September 13, 2018 || Posted by: F. Calarco (NERO) –

The Upper Housatonic Valley National Heritage Area works to preserve and promote its historical, cultural, and natural resources within the Upper Housatonic River Valley and its watershed. The heritage area footprint encompasses 848 square miles, including nearly 30 towns across northwestern Connecticut and western Massachusetts.

One way the NHA promotes local efforts, is by working with grassroots programs like The Mastheads, a public humanities project in Pittsfield, MA. Specifically, the heritage area helps provide support in a three-part partnership with the City of Pittsfield and staff of the Mastheads.
Aerial view of a mobile writing studio in a meadow surrounded by a forest.
The Thoreau studio in Springside Park in Pittsfield, MA. This studio references the astronomy observation tower where Thoreau spent a night surveying the Berkshires on top of Mt. Greylock. In the distance lies Building 100, a relic of Pittsfield's industrial past.

Iwan Baan / The Mastheads

Since 2017, the Mastheads has held an annual writers’ residency program. Out of a pool of national applicants, five selected writers are invited to come to Pittsfield during the summer where they live and work on their writing in special mobile studios. Architect and Mastheads Co-Founder Tessa Kelly described, “The whole idea is to use the program to simultaneously celebrate and learn about local history, while also using that local history as a platform for the production of new creative work in Pittsfield.”
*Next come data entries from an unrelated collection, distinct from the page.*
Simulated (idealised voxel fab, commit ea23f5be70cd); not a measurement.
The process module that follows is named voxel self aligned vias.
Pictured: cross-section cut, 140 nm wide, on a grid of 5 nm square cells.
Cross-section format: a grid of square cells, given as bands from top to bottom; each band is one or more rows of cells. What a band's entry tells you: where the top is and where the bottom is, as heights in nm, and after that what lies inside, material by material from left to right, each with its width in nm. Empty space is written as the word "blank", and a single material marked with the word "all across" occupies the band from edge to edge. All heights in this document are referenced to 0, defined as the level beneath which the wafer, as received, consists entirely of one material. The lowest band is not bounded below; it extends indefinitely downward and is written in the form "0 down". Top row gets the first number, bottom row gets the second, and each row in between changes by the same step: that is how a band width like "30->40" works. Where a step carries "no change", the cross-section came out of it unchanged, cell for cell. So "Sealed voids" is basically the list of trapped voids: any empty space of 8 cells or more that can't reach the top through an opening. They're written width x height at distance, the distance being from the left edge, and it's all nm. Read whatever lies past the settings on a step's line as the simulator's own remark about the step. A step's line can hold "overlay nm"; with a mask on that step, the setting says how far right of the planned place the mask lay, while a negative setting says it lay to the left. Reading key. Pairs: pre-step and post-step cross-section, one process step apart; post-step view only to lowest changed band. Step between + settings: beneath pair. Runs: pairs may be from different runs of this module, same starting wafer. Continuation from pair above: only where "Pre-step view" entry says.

These unique workspaces are architectural interpretations of the historic spaces of five famous American Renaissance authors who wrote in Pittsfield during the 19th century: Herman Melville, Nathaniel Hawthorne, Henry Wadsworth Longfellow, Oliver Wendell Holmes Sr., and Henry David Thoreau. Throughout the summer, these five mobile studios are positioned in natural environments similar to those that inspired authors like Melville and Thoreau, and allow for the writers-in-residence to draw similar inspiration in the present day.


A person sit and writes in an open mobile studio in a meadow.
Mariam Rahmani (2017 writer-in-residence) working inside the Longfellow studio in Mass Audubon Canoe Meadows Wildlife Sanctuary. The studio is modeled after the Elm Knoll residence’s front entry tower in Pittsfield where Longfellow wrote the poem “The Old Clock on the Stairs.”

Iwan Baan / The Mastheads

The Mastheads is also involved in providing support to local public schools during the academic year. Their work includes operating a poetry-in-schools program called Fireside in Pittsfield Public Schools. This program is named after the 19th century group called the Fireside Poets, to which both Oliver Wendell Holmes and Longfellow were members. Students participating in this program compose original poetry, and each course culminates in a Fireside anthology of student work, as well as a community reading.

Furthermore, each summer the program produces bi-weekly Mastheads inserts for the local newspaper The Berkshire Eagle, which include transcripts of lectures and community conversations, work by Mastheads’ writers-in-residence, as well as drawings, cartoons, poetry, and other writing by local authors and Fireside students.


Five people and a mobile writing studio in a meadow.
The front of the Hawthorne studio. Large pivoting doors open to vast views of the surrounding landscape. When the studios open, the interior light wood and the exterior black finish create dynamic compositions of light and dark.